Re: Releasing HSearch 1.0 - Search and Analytics Engine on hadoop/hbase

Posted by Ted Yu <yu...@gmail.com>.
There is overlap, in terms of hbase version, in the hadooplib_XX list.

If possible, it would be better to separate hadooplib_ into two categories
of modules: one for hadoop and one for hbase.
This way, user can combine one from each category to fit the actual distro
they're using.

Cheers


On Fri, Apr 18, 2014 at 6:59 AM, shubhendu.singh <
shubhendu.singh@bizosys.com> wrote:

> Yes you are correct.
>
> hadooplib_12 is based on hdp 1.3 distrbution (hadoop-1.2.0 and
> hbase-0.94.6.1)
> hadooplib_94 is based on cdh 4.5 distrbution (hadoop-2.0.0 and
> hbase-0.94.6)
> hadooplib_96 is based on hdp 2.0.6 distrbution (hadoop-2.2.0 and
> hbase-0.96.0)
>
>
> Thanks,
> Shubhendu
>
>
>
>
> --
> View this message in context:
> http://apache-hbase.679495.n3.nabble.com/Releasing-HSearch-1-0-Search-and-Analytics-Engine-on-hadoop-hbase-tp4058295p4058386.html
> Sent from the HBase User mailing list archive at Nabble.com.
>

Re: Releasing HSearch 1.0 - Search and Analytics Engine on hadoop/hbase

Posted by "shubhendu.singh" <sh...@bizosys.com>.
Yes you are correct.

hadooplib_12 is based on hdp 1.3 distrbution (hadoop-1.2.0 and
hbase-0.94.6.1)
hadooplib_94 is based on cdh 4.5 distrbution (hadoop-2.0.0 and hbase-0.94.6)
hadooplib_96 is based on hdp 2.0.6 distrbution (hadoop-2.2.0 and
hbase-0.96.0)


Thanks,
Shubhendu




--
View this message in context: http://apache-hbase.679495.n3.nabble.com/Releasing-HSearch-1-0-Search-and-Analytics-Engine-on-hadoop-hbase-tp4058295p4058386.html
Sent from the HBase User mailing list archive at Nabble.com.

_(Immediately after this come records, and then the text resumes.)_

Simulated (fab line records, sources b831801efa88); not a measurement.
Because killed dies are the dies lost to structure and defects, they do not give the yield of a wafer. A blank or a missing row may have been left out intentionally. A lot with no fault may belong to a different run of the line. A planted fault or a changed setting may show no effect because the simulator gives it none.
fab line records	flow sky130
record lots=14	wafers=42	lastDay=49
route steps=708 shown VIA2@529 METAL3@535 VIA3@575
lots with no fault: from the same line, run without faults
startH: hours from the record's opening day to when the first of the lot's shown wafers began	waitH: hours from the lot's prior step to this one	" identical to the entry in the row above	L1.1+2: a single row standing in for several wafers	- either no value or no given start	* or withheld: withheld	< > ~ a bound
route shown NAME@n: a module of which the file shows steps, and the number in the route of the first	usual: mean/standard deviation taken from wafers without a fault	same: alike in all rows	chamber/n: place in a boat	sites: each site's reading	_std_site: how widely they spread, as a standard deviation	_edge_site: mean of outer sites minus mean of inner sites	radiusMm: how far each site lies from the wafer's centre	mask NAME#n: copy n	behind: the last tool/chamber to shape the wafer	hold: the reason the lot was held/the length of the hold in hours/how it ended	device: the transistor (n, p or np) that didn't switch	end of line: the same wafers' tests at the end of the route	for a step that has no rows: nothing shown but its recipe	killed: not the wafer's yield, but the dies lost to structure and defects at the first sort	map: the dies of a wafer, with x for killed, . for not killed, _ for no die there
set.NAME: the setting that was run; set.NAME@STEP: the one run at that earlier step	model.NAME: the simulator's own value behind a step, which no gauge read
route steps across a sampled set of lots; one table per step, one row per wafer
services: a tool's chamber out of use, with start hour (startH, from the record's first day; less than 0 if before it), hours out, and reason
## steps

Re: Releasing HSearch 1.0 - Search and Analytics Engine on hadoop/hbase

Posted by Ted Yu <yu...@gmail.com>.
In several Filters under src/compatibility/hadooplib_12, I see following
method (src/compatibility/hadooplib_12/storage/HSearchBytesFilter.java
e.g.):

  @Override
  public final void filterRow(final List<KeyValue> kvL) {

I guess hadooplib_12 is used with HBase 0.94

Cheers

On Thu, Apr 17, 2014 at 4:00 AM, shubhendu.singh <
shubhendu.singh@bizosys.com> wrote:

> A filter using filterRow() to filter out an entire row, or filterRow(List)
> to
> modify the
> final list of included values, must also override the hasRowFilter()
> function to return true.
>
> The framework is using this flag to ensure that a given filter is
> compatible
> with the
> selected scan parameters. In particular, these filter methods collide with
> the scanner’s
> batch mode: when the scanner is using batches to ship partial rows to the
> client, the
> previous methods are not called for every batch, but only at the actual end
> of the current
> row.
>
> InHbase 96 the filterRow(List) method is deprecated.
> Deprecated.
> WARNING: please to not override this method. Instead override
> filterRowCells(List). This is for transition from 0.94 -> 0.96
>
> In HSearchScalarFilter filterRowCells(List<Cell> cellL) is used that is why
> hasFilterRow is returning true.
>
> Thanks,
> Shubhendu
>
>
>
>
> --
> View this message in context:
> http://apache-hbase.679495.n3.nabble.com/Releasing-HSearch-1-0-Search-and-Analytics-Engine-on-hadoop-hbase-tp4058295p4058346.html
> Sent from the HBase User mailing list archive at Nabble.com.
>

Re: Releasing HSearch 1.0 - Search and Analytics Engine on hadoop/hbase

Posted by "shubhendu.singh" <sh...@bizosys.com>.
As of now we take flat file (csv,tsv etc.) loaded on hadoop to index data or
data loaded in a hbase table.

Thanks,
Shubhendu



--
View this message in context: http://apache-hbase.679495.n3.nabble.com/Releasing-HSearch-1-0-Search-and-Analytics-Engine-on-hadoop-hbase-tp4058295p4058385.html
Sent from the HBase User mailing list archive at Nabble.com.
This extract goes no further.